Cloud Computing Architecture
Cloud Computing is typically universally accessible, massively scalable (with vast pools of multi-tenant 'on-demand' resources), highly reliable (see my TrustSaaS site for proof that the main services are up over 99% of the time), cost effective and utility priced with low barriers to entry (eg capital expenditure, professional services), but none of these attributes are absolute requirements (no, not even massive scalability - even an esoteric web service may still be an absolute requirement for a small handful of users and thus an important part of the ecosystem).

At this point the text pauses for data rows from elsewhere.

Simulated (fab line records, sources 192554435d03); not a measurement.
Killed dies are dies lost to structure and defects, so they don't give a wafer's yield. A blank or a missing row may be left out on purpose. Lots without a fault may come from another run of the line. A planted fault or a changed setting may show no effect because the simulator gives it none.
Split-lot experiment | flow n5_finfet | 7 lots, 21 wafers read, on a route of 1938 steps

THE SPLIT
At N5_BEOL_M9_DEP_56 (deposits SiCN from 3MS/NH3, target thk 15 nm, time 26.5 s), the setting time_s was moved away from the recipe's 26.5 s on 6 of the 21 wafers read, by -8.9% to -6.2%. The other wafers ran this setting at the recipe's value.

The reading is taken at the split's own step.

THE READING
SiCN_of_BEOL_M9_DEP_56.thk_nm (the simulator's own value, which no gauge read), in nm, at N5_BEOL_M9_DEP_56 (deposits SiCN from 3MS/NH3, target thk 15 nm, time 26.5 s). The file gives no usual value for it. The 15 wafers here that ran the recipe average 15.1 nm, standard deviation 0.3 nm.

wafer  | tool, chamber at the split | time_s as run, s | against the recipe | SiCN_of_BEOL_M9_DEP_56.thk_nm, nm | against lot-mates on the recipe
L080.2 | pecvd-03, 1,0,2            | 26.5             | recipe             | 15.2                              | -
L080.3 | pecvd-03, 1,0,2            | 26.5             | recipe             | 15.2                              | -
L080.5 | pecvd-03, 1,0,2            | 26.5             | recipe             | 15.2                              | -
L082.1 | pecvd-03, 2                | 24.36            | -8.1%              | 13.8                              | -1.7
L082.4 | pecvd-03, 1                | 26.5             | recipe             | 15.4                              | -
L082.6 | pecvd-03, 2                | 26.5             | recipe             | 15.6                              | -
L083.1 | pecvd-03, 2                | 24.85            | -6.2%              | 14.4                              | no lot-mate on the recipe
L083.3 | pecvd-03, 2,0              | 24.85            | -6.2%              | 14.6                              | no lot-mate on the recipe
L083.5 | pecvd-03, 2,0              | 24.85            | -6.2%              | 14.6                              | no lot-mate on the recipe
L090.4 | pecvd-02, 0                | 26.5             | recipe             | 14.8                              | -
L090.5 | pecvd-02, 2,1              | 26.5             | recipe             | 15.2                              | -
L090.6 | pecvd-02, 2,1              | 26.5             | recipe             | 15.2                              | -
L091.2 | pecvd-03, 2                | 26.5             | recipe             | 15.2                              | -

Cloud Computing architecture looks something like this, with layers similar to the OSI networking stack:
Client
which consumes these applications via a browser and/or programmatically
Composite
(Composite Applications or Mashups) which are linked together using APIs like REST (eg TrustSaaS), in much the same way as 'pipes' are used in Unix to create arbitrarily complex systems from simple tools
Application
which ideally follow proven Unix philosophy of 'do one thing and do it well', but which may grow quite complex
Platform
on which applications are built, including the language itself (eg Java, Python) as well as supporting systems like storage
Infrastructure
consisting of the physical computing resources (and virtualisation layer(s) at the hardware and/or operating system layers)
Networking
courtesy the existing Internet (eg TCP/IP)
Cloud Computing Components
Although many of these are solutions to the same problems, most of them are actually components of Cloud Computing, rather than Cloud Computing itself (working from the ground up):
Grid computing (Amazon EC2, GoGrid, AppNexus), essentially any network of loosely-coupled computers acting in concert, is mostly concerned with tackling complexity and improving managability of computing resources (for example, production servers not being taken down by server failures or routine maintenance). Where previously you might have deployed a physical server you can now deploy a virtual one, and increased automation of operating system and application deployment is pushing the interface further and further up towards the application layer itself (eg Desktone's Desktop as a Service). While Internet ('cloud') connected grids are particularly useful (and a natural progression for virtualisation and SOA solutions being rolled out en-masse in enterprises today), implying that this is somehow equivalent to cloud computing is too narrow a view. Cloud based grids are more cost effective, reliable, scalable and user friendly than their disconnected counterparts and are one big step closer to the panacea of autonomic computing. Expect to see existing 'virtual infrastrucutre' providers like VMware and Citrix seamlessly complementing on-premises solutions with cloud based services.
Platform as a Service (PaaS) (Google's AppEngine, Salesforce's force.com, Heroku, Joyent, Rackspace's Mosso): takes grid computing to the next level of abstraction by pushing the interface up to the platform or 'stack' on which applications themselves are built (eg Django, Ruby on Rails, Apex Code). This is primarily interesting for developers and power users and is an increasingly important component of the cloud computing ecosystem. It allows them to focus on development without the overhead of hardware and operating system maintenance, database tuning, load balancing, network connectivity etc. while exposing technology like BigTable (and massive scalability) which might not otherwise be available to them. More importantly, it eliminates capital expenditure requirements, allowing boutique Independent Software Vendors like us to 'stay in the game'.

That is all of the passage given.